Thanks a lot, when I used tmax=1e08, the project took about 7 days, after that I used the "plotMaxRegionVsQend.R" of the scripts, I got some figures, for example,the figure of "Average number of players per game", I could see the picture has the same trend of that in your picture, but it does not as wonderful as yours. Here is my results data and some figures https://github.com/Frostjon/the-culutre.I wonder if it is the tmax=1e08(not 1e09) makes this result?

Frostjon commented 5 years ago

And I found that there are two values of q in results.csv, so how does the figures take different values?Thanks!

stivalaa commented 5 years ago

The different values of q for the simulations are listed in the q_list in multiruninitmain.py main function (around line 600 and following). Similarly for theta_list, noise_list, etc. So you should carefully set these to choose what simulations to run - and it can result in a very large number since all the different values are done in nested loops e.g. for every value of q in q_list it uses then every value of theta in theta_list, etc.

These all end up in results.csv and then the R scripts plot them using the different values as factors (or continous values as appropriate).

Probably differences are due to having smaller tmax. You can plot with time on the x axis with plotMaxRegionVsTime.R etc. to check that it is reaching stochastic equilibrium. Note than when there is no noise you can run until it reaches a fixed point (absorbing state) but when there is any noise then it is stochastic so there is no absorbing state, changes can always happen.

Frostjon commented 5 years ago

Thanks a lot . Now I realized if I want to draw the FIG.1 in your paper("Culture and cooperation in a spatial public goods game") . I should reset the q_list=[1,2,3...,100] in multiruninitmain.py. Is that right?

Frostjon commented 5 years ago

What's more, is "tmax" parameter means iterations? And can I set the "runs" parameter for a low value, such as 20, is it has other influence?

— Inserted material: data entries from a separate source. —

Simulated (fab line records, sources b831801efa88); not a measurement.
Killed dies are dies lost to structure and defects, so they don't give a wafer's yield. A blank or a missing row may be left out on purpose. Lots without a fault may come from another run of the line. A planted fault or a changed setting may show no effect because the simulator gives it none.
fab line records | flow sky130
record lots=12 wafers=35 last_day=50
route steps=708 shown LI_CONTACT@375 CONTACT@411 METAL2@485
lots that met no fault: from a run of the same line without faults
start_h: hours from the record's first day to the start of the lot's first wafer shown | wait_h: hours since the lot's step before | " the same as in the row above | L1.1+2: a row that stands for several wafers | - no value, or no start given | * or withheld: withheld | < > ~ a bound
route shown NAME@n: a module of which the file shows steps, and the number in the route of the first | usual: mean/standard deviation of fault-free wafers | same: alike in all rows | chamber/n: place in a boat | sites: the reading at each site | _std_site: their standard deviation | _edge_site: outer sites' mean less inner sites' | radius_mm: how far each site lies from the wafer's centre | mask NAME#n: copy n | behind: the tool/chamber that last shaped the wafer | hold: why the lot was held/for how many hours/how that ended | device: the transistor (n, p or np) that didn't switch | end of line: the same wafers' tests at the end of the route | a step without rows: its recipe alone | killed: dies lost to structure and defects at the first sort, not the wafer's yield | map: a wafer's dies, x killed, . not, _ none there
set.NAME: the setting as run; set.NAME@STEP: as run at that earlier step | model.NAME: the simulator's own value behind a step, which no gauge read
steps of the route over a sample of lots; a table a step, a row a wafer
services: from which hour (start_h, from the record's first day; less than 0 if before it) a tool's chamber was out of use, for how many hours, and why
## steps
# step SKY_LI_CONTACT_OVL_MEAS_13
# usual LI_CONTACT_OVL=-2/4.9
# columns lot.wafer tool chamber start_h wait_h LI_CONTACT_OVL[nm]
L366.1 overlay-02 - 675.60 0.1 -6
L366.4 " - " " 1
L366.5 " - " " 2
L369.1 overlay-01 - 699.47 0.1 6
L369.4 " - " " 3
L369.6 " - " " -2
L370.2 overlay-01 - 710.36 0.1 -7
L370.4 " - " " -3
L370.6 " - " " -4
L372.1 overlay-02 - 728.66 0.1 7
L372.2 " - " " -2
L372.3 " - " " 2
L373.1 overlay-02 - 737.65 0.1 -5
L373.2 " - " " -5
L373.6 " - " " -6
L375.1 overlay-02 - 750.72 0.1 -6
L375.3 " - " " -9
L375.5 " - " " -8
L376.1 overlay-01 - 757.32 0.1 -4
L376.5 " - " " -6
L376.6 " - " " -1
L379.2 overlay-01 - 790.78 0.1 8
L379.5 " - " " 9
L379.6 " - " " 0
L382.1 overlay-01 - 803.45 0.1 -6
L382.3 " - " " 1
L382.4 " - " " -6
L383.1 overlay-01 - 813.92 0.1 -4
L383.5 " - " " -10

stivalaa commented 5 years ago

Yes, Fig. 1 has different values of q from 1 up to 100 so you would need them in q_list. tmax is the number of iterations. The runs parameter is the number of times the model is run with the same set of parameters, so that the variance of the resulting statistics can be computed to get the error bars on the plots, so it could be reduced to 20 for example rather than the 50 used in the paper if you want to use less resources .

Frostjon commented 5 years ago

Thank you very much, and I want to ask is there any other parameter that can reduce, if I just want to get Fig.1.[2.3]. My pc is not very well, I try to build a small cluster recently.

stivalaa commented 5 years ago

You could try setting runs to 1 to just get single data points without any idea of variance (so no error bars) but of course then that is quite different from the published figures. Also since noise = 0 is qualitatively different from any nonzero noise, if you are only interested in one case you cat just set noise_list = [0] for zero noise or noise_list = [1e-06] for example for just one case of nonzero noise.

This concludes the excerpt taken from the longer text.